Wednesday, October 6, 2010

Black Bean Pumpkin Soup and Rustic White Bread

When the pumpkin was done roasting and being pureed I checked the time and decided that it was a little too early to start the soup.  Since homemade bread alongside homemade soup is a wonderful end to working outside on a chilly, drizzly day, and since I had plenty of time for it to rise before dinner, I decided to make some.  I chose this really easy looking recipe (it only has four ingredients) that I had marked ages ago from Smitten Kitchen's site.

It was as easy as it had looked.  Of course I still made adaptations, which I have a habit of doing.  I always have good intentions when I'm making a recipe for the first time.  When I start out I plan on following the measurements and instructions to the letter, and I nearly always end up modifying it somehow.  It seems that I can't help myself.  For this recipe I changed the method a bit (see Smitten Kitchen's site for the original version).
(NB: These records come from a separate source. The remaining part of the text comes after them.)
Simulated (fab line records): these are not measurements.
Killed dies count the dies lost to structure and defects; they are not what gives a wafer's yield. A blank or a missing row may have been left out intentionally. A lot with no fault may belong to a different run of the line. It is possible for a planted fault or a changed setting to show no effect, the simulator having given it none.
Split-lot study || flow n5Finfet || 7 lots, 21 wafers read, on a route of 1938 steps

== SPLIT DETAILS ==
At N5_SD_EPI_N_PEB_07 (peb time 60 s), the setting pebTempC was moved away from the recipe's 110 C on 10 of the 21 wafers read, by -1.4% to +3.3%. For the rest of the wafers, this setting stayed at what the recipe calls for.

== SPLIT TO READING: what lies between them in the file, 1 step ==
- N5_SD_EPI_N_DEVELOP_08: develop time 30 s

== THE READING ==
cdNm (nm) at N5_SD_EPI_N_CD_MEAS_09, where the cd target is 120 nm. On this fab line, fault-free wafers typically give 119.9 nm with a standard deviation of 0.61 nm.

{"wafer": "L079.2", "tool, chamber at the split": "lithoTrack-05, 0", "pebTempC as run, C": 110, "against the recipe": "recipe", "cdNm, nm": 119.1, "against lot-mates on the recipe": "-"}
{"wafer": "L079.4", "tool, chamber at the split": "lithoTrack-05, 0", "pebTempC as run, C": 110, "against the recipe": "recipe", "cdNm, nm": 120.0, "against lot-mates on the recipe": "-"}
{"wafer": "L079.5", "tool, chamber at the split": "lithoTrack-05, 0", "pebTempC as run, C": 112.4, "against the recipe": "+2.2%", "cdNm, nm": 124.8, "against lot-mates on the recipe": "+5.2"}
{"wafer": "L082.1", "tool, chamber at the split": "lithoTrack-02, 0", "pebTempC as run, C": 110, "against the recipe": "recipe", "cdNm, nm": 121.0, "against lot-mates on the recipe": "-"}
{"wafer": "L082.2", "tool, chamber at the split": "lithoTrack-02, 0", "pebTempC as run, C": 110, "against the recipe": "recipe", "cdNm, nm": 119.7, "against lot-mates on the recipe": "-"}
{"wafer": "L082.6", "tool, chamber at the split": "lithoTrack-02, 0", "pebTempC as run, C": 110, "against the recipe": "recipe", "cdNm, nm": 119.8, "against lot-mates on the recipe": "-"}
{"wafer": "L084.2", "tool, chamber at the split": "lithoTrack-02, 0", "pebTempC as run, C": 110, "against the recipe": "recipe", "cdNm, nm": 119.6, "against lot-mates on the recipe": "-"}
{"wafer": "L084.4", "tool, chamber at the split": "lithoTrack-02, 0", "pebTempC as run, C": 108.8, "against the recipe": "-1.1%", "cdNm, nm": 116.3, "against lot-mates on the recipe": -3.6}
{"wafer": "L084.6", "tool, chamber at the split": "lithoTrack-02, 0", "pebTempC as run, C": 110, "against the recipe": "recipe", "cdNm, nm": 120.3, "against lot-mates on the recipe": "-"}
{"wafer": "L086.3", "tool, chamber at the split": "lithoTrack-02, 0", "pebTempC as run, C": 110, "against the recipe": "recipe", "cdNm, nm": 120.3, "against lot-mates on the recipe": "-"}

While the bread dough was rising, I started making the soup.  It was still a bit early but the Storm Sprite was sleeping, and when soup simmers gently on the stove for a while it allows the flavors to mingle even more.  I'm not sure where I originally saw this recipe, I do know that I've had it for a while.  This is another one that I modified as I went (it's a curse! I can't help it!).

When I think of pumpkins I never think of savory things.  My thoughts immediately jump instead to pies and breads and puddings and ice creams.  I am going to have to change this habit now, because this soup was delicious.  We all enjoyed it, even Little Man.  His bowl had frozen corn thrown in to help cool it off, and I may just add corn to the ingredient list next time.  It added visual appeal and I believe it would go nicely with the other elements of the soup.

Black Bean Pumpkin Soup
2 15 1/2 ounce cans black beans
1 cup crushed tomatoes
1 1/4 cups chopped onion
4 garlic cloves minced
1 tablespoon ground cumin
1 teaspoon salt
1/2 teaspoon freshly ground black pepper
1/2 stick (1/4 cup) unsalted butter
2 cups beef broth
3 cups pumpkin puree
1/2 pound cooked ham cut into 1/8-inch dice
Garnish: sour cream and coarsely chopped lightly toasted pumpkin seeds (optional)
InstructionsIn a food processor coarsely puree beans with the tomatoes.

In a large pot, cook onion, garlic, cumin, salt, and pepper in butter over medium heat, stirring, until onion is softened and beginning to brown. Stir in bean and tomato puree. Stir in broth and pumpkin.  Simmer uncovered and stirring occasionally for 25 minutes, or until thick enough to coat the back of a spoon.

Just before serving, add ham, stirring until heated through. Season soup with salt and pepper.

Serve soup garnished with sour cream and toasted pumpkin seeds.

Rustic White Bread
2 cups warm tap water about 110 degrees
2 1/2 teaspoons (1 envelope) active dry yeast
5 1/4 to 5 1/2 cups unbleached all-purpose flour
3 teaspoons salt
1/3 cup flour for dusting the loaves
Cornmeal for the pans
 InstructionsTo mix dough place 5 1/4 cups of flour and the salt in the bowl of a mixer fitted with a dough hook. Add water and yeast and mix on low speed to form a smooth, elastic and slightly sticky dough, about 5 minutes. Incorporate the remaining flour a tablespoon at time if the dough is too soft.

Place dough in an oiled bowl, turning dough over so the top is oiled. Cover the bowl with plastic wrap and allow dough to rise at room temperature until doubled. 

To shape loaves, press the dough down to deflate it. Divide the dough in half, shaping one piece at a time. Place half the dough on a well floured surface and press it into a square, then roll it up tightly. Rotate the dough 90° and roll it up again from the short end. Arrange dough seam side down, cover with plastic or a towel and let it rest of 5 minutes. Repeat with remaining piece of dough.
Dust pan with cornmeal. Working from the middle of the loaf outward, roll each piece of dough under your palms until it is the desired length.  Place loaves seam side down on cookie sheets and dust each loaf heavily with flour, using about 1/3 cup in all. Cover with plastic or a towel and allow to rise until doubled.
Preheat oven to 500° and set racks at the middle and lowest levels. Set a pan on the lowest rack to absorb some of the excess bottom heat and keep the bottom of the loaves from burning.

Right before placing the loafs in the oven, use a very sharp knife to make 3 to 4 diagonal slashes in the top of each loaf.  Immediately place loaves in oven and lower temperature 450°.
After loaves have baked for 20 minutes lower temperature to 350° and continue baking 20 - 30 minutes longer, or until bread reaches an internal temperature of about 220°. Remove loaves from oven and cool on a rack.